• India allocates imported gas to nine stranded power plants

    Nine stranded power plants with an installed capacity of 5.070 GW in southern India have been allocated 9.93mn m³/day of imported natural gas after a reverse e-auction process, India’s power ministry said September 3. It was the fourth phase of auctions intended to use gas-fired capacity more. These plants would generate 8.81bn kilowatt-hours for delivery from October 1 to March 31, 2017.

    The grid connected gas based power generation capacity in the country is 24.150 GW. Of this, 14.3 GW had no supply of domestic gas. These comprise 29 plants which were eligible to participate in the auction process held on September 3, of which 14 plants with a cumulative installed capacity of 7.575 GW participated in the latest round. Indian power plants are using more gas as the price is low. LNG imports have witnessed strong growth during the first four months of fiscal year 2017. Cumulative imports during April-July were 8.092bn m³, up almost by 22% on the same period last year. Imports in July were, however, marginally lower at 1.96bn m³, down 3.8% compared with the same month last year.

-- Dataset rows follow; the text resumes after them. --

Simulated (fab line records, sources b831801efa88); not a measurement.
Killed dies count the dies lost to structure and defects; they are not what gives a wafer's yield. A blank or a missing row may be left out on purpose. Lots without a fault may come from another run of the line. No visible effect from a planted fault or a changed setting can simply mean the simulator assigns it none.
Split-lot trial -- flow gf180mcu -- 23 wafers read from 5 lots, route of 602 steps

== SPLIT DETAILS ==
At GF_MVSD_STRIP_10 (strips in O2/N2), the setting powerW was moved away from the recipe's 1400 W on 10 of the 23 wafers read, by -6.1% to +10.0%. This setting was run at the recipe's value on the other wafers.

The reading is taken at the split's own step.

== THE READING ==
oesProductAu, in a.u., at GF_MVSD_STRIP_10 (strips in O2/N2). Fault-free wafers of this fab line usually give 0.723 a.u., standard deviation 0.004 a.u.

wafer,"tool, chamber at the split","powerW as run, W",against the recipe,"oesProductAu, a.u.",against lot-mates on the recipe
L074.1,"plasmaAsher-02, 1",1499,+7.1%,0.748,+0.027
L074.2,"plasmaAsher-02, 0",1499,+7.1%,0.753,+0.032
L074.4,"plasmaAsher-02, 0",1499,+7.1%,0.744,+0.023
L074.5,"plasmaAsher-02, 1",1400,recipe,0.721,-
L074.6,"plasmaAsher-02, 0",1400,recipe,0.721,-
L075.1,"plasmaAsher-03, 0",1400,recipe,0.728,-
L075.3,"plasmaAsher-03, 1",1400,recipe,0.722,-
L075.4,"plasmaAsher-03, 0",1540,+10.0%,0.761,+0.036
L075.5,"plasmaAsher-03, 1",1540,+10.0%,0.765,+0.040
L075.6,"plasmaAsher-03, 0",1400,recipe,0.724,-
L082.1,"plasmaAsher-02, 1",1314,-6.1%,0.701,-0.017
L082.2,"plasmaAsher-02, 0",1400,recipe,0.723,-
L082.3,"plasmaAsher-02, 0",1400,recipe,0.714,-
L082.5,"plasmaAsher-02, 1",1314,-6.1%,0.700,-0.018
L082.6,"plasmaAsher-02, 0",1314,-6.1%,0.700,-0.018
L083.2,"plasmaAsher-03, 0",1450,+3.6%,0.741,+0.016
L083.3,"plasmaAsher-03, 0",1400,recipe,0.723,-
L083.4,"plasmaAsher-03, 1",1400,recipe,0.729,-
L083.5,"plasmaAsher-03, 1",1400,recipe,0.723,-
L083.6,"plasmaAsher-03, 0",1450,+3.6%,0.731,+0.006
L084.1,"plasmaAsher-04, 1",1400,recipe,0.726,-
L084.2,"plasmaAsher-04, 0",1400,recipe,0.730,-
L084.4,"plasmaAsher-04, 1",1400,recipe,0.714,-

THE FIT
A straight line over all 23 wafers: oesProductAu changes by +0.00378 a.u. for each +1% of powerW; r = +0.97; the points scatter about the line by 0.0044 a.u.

    The cost of importing LNG has dropped sharply this year after New Delhi signed a revised long term contract with Doha. Qatar is the largest supplier of LNG to India. Given the backdrop of low global LNG prices, Petronet LNG insisted on renegotiating its long term contract with RasGas. In December and the two parties revised their deal, which now takes the three-month average figure of Brent crude oil, replacing a five-year average of a basket of crude imported by Japan.